The engaged Buddhist “recipe” isn’t dogmatic so it leaves room for change as long as the core ideals are realized . . . much like a chocolate chip cookie can have nuts, peanut butter chips or coconut but still be a type of chocolate chip cookie. Depending on the unique situation encountered by an engaged Buddhist there may be a need for compassion or altruism . . . pluralism or pragmatism; just like sometimes we want a crunchy cookie, sometimes a chewy one.

Everything is right in front of you . . . the tools . . . the recipe . . . the ingredients . . . it is up to you to put them together to make you how you want to be. Compassionate or greedy . . . tolerant or impatient . . . selfless or angry . . . you get to make the choice. You learn the core “recipe”, acquire the ingredients, develop the skillful means to use the tools, then you can choose how you want to be and Sva Ha! . . . so be it.

The Habit of Distraction

by Wayne Ren-Cheng

Appropriate Concentration is last on the list of the Eightfold Path, yet it arises in a committed practice of the other seven: view, intent, speech, action, livelihood, effort and mindfulness. At the beginning of a Buddhist practice, and in those instances when practice falters due to distractions or vexations it is a renewed focus on the goal that is needed. The modern world offers a multitude of distractions whether we are at home or at work. Email accounts, texting, devices that start with the letter ‘i’, Twitter, phones, magazines, and looking out the window to check the weather seem to actively seek to draw attention away from creating and maintaining an engaged, responsive and productive state of being. Discovering a new show on Netflix or seeing what funny-business Gwyneth Paltrow is up to can be an entertaining diversion, more enticing than whatever task currently needs to be accomplished. We can find ourselves reacting out of habit and allowing these diversions to sap concentration, or we can transform habitual reactivity into appropriate concentration.

Along with distractions, multi-tasking is a hindrance to appropriate concentration. Multi-tasking creates the opposite state of being from one that is focused on whatever the important task is necessary in that moment. Focus is safer . . . think of driving a car. Loss of awareness of traffic patterns, the actions of other motorists, road signs, and pedestrians will eventually lead to a crash that will cause discontent and anguish at the very least, death and injury at the very worst. Anyone who believes that multi-tasking by eating, texting or holding a phone to their ear while driving is an appropriate action is deluding themselves.

Focus is more effective . . . think of what you haven’t gotten done yet because of distractions.

Focus is more satisfying . . . think of how you felt the last time you fully completed a task.

Distraction arises in two forms. There are multiple tasks that are calling out to us to be done simultaneously, and the attraction of mental relaxation in the midst of concentrated tasks. In the first it is highly unlikely that simultaneous tasks will each be accomplished well; the other can be turned to our advantage.

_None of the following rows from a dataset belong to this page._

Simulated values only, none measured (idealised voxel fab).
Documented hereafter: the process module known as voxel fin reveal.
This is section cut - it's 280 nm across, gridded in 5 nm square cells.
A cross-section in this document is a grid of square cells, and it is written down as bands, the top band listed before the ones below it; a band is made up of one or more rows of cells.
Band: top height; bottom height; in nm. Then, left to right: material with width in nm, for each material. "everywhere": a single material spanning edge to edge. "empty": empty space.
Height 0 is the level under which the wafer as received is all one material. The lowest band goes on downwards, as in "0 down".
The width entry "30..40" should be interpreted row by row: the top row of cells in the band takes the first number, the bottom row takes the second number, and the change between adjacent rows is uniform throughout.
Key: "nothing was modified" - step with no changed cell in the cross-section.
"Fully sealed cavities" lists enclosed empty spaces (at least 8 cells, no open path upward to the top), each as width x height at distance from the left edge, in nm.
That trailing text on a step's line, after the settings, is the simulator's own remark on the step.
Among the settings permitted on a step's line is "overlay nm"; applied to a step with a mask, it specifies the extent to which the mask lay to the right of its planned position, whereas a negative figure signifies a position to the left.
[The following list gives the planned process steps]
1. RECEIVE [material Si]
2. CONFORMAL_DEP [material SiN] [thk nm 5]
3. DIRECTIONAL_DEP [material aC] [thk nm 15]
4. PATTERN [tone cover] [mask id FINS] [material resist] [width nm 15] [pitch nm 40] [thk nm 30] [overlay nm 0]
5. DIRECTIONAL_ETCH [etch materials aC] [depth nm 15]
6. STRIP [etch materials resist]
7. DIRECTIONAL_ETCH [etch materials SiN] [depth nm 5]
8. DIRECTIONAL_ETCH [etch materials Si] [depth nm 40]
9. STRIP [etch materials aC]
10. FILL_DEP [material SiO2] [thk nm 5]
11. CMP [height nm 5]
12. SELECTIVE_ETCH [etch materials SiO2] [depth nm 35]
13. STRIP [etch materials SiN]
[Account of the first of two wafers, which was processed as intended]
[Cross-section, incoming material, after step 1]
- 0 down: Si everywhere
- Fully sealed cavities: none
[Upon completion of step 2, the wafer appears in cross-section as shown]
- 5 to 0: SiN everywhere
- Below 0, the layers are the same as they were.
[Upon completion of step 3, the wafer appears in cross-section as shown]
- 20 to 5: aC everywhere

The modern world is not only full of distractions but it is equally full of things that must be done. Chores, work assignments, scheduled activities for the kids, appointments of all kinds and the dreaded “this needs to done right now . . . not later . . . now” situations vie for attention alongside the entertaining and the diverting. With so much that needs to be done and the distractions in our contemporary society it is no wonder that the glories of multitasking are touted as an antidote to anxiety and confusion. Yet, more often than not multi-tasking results in the very bodymind conditions it purports to lessen.

Multitasking is touted as a positive aspect of the American work ethic. It is a misnomer and a major distraction when pursuing a complicated task or engaging a deep practice. In Less: Accomplishing More by Doing Less, Marc Lesser writes, “There are two primary types of distractions: those that draw us in multiple directions at once, resulting in confusion and an inability to complete a thought or action, and those that provide mental relaxation, offering small “breaks” that support intense focus and effort. Clearly we want less of the former and more of the latter.”

You might ask here, what is deep practice? There is an aspect of appropriate speech called Deep Listening, the action of sincerely giving over your whole attention to what is being said. Doing so allows you to hear what is really being said, as opposed to what you might want to, or think you hear. Deep practice has the same foundational ideal. You sincerely give over total concentration to the task at hand so you get done well what needs doing in a timely manner. This doesn’t mean no breaks . . . it does mean productive breaks.

Multi-tasking is the negative distraction that the author is referring to in the quote above. Multi-tasking might make us feel more important and more valuable in our jobs and private lives but it is an anathema to deep practice. The human brain and body is good but it never truly does two things at once. It bounces back and forth between actions/thoughts making excellence in any task nearly impossible to achieve. We might be 100% focused on multi-tasking but we won’t be 100% focused on either task because there isn’t a percentage higher than 100. Only 100% focus is appropriate concentration.

Mr. Lesser offers that a small break, five minutes of mindfulness meditation, standing and stretching, or just taking three deep cleansing breaths can help to maintain intense focus rather than diminish it. There is much value in Mr. Lesser’s idea. For example, during meditation retreats when periods of up to three hours are spent in silent meditation breaks are taken for meditators to rise and perform a short session of Qigong, a short walking meditation, or just stretch their muscles and breath deeply before continuing to sit. What works on the cushion works as well off.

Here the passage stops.